Key advantages of this approach:

  1. Minimizes ||R - R_||_F while maintaining orthogonality
  2. Preserves the orientation (determinant = 1)
  3. More numerically stable than Gram-Schmidt
  4. Provides the closest orthogonal matrix in Frobenius norm

The Newton iteration for computing \((RR^T)^{-1/2}\) is more efficient than explicit eigendecomposition and typically converges in 2-3 iterations for matrices close to orthogonal.

Me: Could you give me more mathematics details about the Newton iteration?
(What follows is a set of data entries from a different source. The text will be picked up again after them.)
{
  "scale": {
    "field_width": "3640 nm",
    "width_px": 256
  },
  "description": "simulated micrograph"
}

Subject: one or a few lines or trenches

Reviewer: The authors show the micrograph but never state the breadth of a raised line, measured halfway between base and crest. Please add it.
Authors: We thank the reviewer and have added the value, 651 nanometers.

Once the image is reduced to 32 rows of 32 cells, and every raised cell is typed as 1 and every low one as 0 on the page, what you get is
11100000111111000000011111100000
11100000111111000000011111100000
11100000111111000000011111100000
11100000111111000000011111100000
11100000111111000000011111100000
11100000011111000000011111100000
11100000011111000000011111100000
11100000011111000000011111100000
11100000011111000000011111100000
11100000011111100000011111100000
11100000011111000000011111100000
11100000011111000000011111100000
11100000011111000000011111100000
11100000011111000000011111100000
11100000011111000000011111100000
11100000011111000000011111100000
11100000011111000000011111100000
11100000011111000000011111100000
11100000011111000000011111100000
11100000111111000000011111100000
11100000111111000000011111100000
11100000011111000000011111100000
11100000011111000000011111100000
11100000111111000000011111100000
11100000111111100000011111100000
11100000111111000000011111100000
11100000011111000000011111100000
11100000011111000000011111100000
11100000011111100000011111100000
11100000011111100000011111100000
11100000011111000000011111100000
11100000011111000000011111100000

AI: Let me explain the Newton iteration for computing \((RR^T)^{-1/2}\):

For a symmetric positive definite matrix \(S = RR^T\), we want to find \(X = S^{-1/2}\). This means:

\[\begin{align} X^2 = S^{-1} \\ XS^{1/2} = I \\ \end{align}\]

The Newton iteration for computing \(X = S^{-1/2}\) is based on the function \(f(X) = X^{-2} - S\). We want \(f(X) = 0\).

The iteration formula is: \(X_{k+1} = X_k(3I - X_kSX_k)/2\)

Here’s why it works:

  1. If \(X\) is close to \(S^{-1/2}\), then \(XSX ≈ I\)
  2. The error term in each iteration is cubic, meaning very fast convergence
  3. The factor 1/2 ensures stability

For matrices close to orthogonal (like our rotation matrices), the iteration typically converges in 2-3 steps.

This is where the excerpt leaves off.